Yale and Princeton have published the racial breakdown of their entering classes. They show that both institutions have violated the ban on racial discrimination in college admissions that the Supreme Court affirmed last year.
Readers of a certain age will remember the South’s “massive resistance” to the Supreme Court’s anti-school discrimination decisions, starting with Brown v. Board. I believe that what Yale and Princeton have now done is the harbinger of massive resistance to the Court’s anti-school discrimination decisions of last year.
Yale’s first class since the Supreme Court’s ruling will have about the same percentage of blacks as its previous class:
According to the first-year class profile released by the admissions office, 14 percent of the class of 2028 identifies as African American, 24 percent as Asian American, 19 percent as Hispanic or Latino, 3 percent as Native American and 46 percent as white.
Compared to the class of 2027, admitted in the last race-conscious admissions cycle, the class of 2028 saw a 4 percent increase in the share of white students and a 6 percent decrease in the share of Asian American students. The percentage of both Black or African American students and Native American students remained the same.
(Emphasis added)
So the losers are Asian-Americans. It’s almost enough to make me think that Yale is punishing this group because some of its members had the audacity to challenge the racial spoils system at Harvard.
In maintaining its quota for black students, Yale is continuing the unlawful discrimination it has long practiced. That discrimination was thoroughly documented by the Justice Department in a suit it filed against Yale (a suit dropped by Joe Biden and Merrick Garland).
That lawsuit showed that blacks in the tenth decile (the top ten percent of applicants according to Yale’s own rating system) are admitted to Yale at a rate of 60 percent. By contrast, Whites are admitted at a rate of 20 percent and Asians at a rate of only 14 percent. In the fourth decile, Blacks are admitted at a rate of 12 percent — about the same rate at which Asians in the tenth decile (the top one) are admitted. The admission rates for Whites and Asians in the fourth decile are just 2 percent and 2.5 percent, respectively. Discrimination of a similar magnitude existed in all ten deciles.
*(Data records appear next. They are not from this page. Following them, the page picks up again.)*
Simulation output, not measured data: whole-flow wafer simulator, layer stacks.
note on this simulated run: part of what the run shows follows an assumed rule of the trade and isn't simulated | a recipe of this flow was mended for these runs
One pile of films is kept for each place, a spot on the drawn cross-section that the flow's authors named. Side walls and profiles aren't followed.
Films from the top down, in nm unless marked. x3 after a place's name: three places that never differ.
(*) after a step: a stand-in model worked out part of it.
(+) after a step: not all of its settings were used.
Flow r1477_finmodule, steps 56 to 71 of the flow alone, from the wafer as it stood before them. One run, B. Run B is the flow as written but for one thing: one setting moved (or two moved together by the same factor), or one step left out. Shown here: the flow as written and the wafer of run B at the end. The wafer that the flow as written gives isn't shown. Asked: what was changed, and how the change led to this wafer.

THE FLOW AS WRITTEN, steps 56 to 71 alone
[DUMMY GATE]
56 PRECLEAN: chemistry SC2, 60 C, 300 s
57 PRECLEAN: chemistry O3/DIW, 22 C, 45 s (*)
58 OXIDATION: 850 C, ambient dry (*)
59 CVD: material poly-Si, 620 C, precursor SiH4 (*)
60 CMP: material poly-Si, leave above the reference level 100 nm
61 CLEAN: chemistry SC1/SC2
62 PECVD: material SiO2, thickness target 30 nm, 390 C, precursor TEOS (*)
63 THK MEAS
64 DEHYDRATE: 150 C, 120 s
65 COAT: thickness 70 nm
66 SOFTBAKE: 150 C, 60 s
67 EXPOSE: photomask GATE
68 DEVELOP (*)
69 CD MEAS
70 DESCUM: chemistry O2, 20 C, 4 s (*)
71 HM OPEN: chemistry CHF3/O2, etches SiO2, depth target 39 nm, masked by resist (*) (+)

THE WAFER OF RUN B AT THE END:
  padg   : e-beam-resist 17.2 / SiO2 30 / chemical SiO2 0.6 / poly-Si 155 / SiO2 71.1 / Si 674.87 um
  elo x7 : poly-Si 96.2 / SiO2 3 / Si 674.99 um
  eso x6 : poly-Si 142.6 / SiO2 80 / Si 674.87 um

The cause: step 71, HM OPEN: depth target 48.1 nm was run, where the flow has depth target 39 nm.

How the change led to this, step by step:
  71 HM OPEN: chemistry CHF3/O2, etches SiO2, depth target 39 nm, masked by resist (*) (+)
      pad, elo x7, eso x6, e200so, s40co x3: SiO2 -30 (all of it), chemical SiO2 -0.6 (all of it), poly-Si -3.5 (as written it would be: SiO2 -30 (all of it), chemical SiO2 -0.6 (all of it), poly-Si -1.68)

The suit also showed that Yale engages in racial balancing by keeping black representation in its entering classes nearly the same, year after year. The new numbers show that Yale is still doing this.
Given the enormous disparity in academic credentials between blacks on the one hand and whites and Asian Americans on the other, there is no way Yale could have a freshman class with 14 percent black representation without basing its admissions on race.
Undoubtedly, Yale has changed the pretexts it uses to explain its preference for blacks with credentials vastly inferior to rejected whites and, especially, Asian-Americans. Presumably, it is relying on language from the Supreme Court permitting consideration of barriers that applicants say they have overcome.
But the Court also warned that colleges can’t do by indirection that which they are legally barred from doing directly. No amount of alleged barrier-overcoming could justify Yale’s new numbers.
Princeton is not taking a backseat to Yale when it comes to flipping the bird at the Supreme Court and Asian Americans:
The first Princeton class admitted following the Supreme Court decision banning race-conscious affirmative action has experienced little change in racial diversity, according to enrollment statistics released by the University on Wednesday.
The University’s admission numbers are in stark contrast to its peer institution, MIT, which saw a dramatic drop in Black and Hispanic/Latine enrollment following the ban. Hispanic/Latine enrollment at Princeton experienced a one point drop, from 10 percent to nine percent, while Black enrollment shifted by less than one percent.
Asian American enrollment, however, experienced a 2.2 percent decrease from 26 percent to 23.8 percent.
(Emphasis added)
I’m guessing that the rest of the Ivy League will also flout the law. Indeed, I’m surprised that colleges like MIT, Tufts, and Amherst did not — this year.
What is to be done? Yale and Princeton have left aggrieved, highly qualified but rejected Asian American applicants no choice but to sue at least one of them (and/or perhaps another Ivy League school with comparable numbers). Yale and Princeton surely understand this.
However, they also understand that litigation takes time. When the next big case reaches the Supreme Court, its composition might have changed, either due to the retirement of conservative Justices or to court packing. Or maybe the arrogant leaders of Yale and Princeton think their lawyers can sweet talk, or wear down, some of the conservative Justices into overlooking the new massive resistance.
If Trump is elected, I expect the DOJ to sue Yale again. The template is already in place, though additional investigating will be required.
In addition, perhaps the Department of Education will reopen its investigation into Princeton and its scofflaw president, Christopher Eisgruber. This exemplar of white guilt (real or phony) got himself into trouble by stating that Princeton, under his leadership, engaged in race discrimination. The Trump administration took him at his word and opened an investigation. The Biden administration shut it down.
Beyond legal recourse, perhaps alumni and top high school students will strike a blow against the lawlessness at Yale, Princeton, et al. — alums with their purses and students with their feet. As noted, there are top colleges that seem to be following the law — or at least following it more closely than Yale and Princeton. MIT is the best example.
Applicants might consider eschewing Yale and Princeton in favor of colleges that aren’t egregiously violating the law. Unfortunately, there might not be enough of them to go around.
Great post. In my lifetime we've gone from justifying discrimination under color of law to justifying reverse discrimination under law of color. Those wedded to reverse discrimination are not about to fold their tent, the Supreme Court be damned. John Roberts gave them a very wide opening when he said minority applicants could claim in their applications they were adversely affected by their race, and I'm sure they're surging through that opening. The only way to stop the surge is to impose penalties, and the only way to make that happen is to reelect Trump. Jim Dueholm
Nicely argued. Well taken analogy to the "resistance" of southern institutions during the 60s to Federal desegregation. The law of the land is selectively ignored by both sides when it suits an ideological agenda. I'm a Yale alum and have withheld all contributions for years as the institution continues its arrogant insistence on the righteousness of wokery.